Jerry’s father is selling this jeep he found in Wyoming (contact Jerry via FB — https://www.facebook.com/groups/18657808157/permalink/10160120357838158).
Jerry was told this was one of about a hundred that were built by an unknown company. I looked through my archives, but could not find anything exactly like this one. Anyone ever seen one like this?
For all the work that was done to create it, it seems possible that more were made. Jerry indicates that the body is galvanized. The entire top is custom, along with the fenders, and it looks like the work is reasonably good. The doors are suicide doors. The hood looks like an original part. The cowl and dash may be original, but the dash has been modified. The fan shroud is galvanized with an old electric fan.
If forced to guess, I’d say if several hundred were built, that they were older jeeps that were stripped and rebuilt. If all like this one, they were designed for colder and wetter climates (permanent hood, perm dash, and a perm heater blower), so I could imagine these would have been constructed out of Colorado, Wyoming, Montana, or Northern Idaho.

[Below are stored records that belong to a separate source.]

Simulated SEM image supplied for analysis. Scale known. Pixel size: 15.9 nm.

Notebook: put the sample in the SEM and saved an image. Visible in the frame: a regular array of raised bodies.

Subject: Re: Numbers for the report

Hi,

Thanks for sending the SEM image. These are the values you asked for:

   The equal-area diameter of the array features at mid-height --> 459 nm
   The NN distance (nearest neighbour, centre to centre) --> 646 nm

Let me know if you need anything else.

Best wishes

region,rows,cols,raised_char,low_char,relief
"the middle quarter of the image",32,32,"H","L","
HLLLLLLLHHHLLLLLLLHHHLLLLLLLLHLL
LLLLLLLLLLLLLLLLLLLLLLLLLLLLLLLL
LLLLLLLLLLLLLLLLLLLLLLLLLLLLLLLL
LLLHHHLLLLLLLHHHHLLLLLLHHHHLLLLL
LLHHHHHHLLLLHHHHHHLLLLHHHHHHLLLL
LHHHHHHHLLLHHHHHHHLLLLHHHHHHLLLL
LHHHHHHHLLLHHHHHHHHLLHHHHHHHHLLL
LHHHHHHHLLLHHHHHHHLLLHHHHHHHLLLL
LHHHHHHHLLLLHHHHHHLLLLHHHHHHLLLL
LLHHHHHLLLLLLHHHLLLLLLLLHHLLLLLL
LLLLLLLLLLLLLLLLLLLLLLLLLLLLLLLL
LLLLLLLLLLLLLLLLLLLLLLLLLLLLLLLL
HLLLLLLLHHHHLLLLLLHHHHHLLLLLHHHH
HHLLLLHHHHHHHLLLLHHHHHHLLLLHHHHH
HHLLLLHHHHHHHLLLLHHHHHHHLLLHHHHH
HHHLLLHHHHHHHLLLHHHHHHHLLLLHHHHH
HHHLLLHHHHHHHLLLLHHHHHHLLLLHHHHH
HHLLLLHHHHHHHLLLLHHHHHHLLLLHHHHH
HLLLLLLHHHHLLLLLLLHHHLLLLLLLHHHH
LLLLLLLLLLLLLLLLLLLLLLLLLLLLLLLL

Another theory is that if several hundred built, maybe they weren’t all built the same? Maybe some were more custom than others or more creative than others? That might explain some of the odd designs that we’ve seen over the years out of the northern Intermountain West? My assumption had been these were all home built, but perhaps not?
the wiring harness is sure clean looking!
I would have thought a CJ could use that amount of wiring!
Sure is a professional looking vehicle.
Perhaps built under contract?
Not military, if it were, we’d have known about it, but maybe for (state, local?) government or a fleet order from a firm that needed waather-tight 4x4s?
Galvanized body.
Hard top.
Supercharged heater.
Sounds like it was a rig for a local government up north. Are those ambulance style doors on in the back?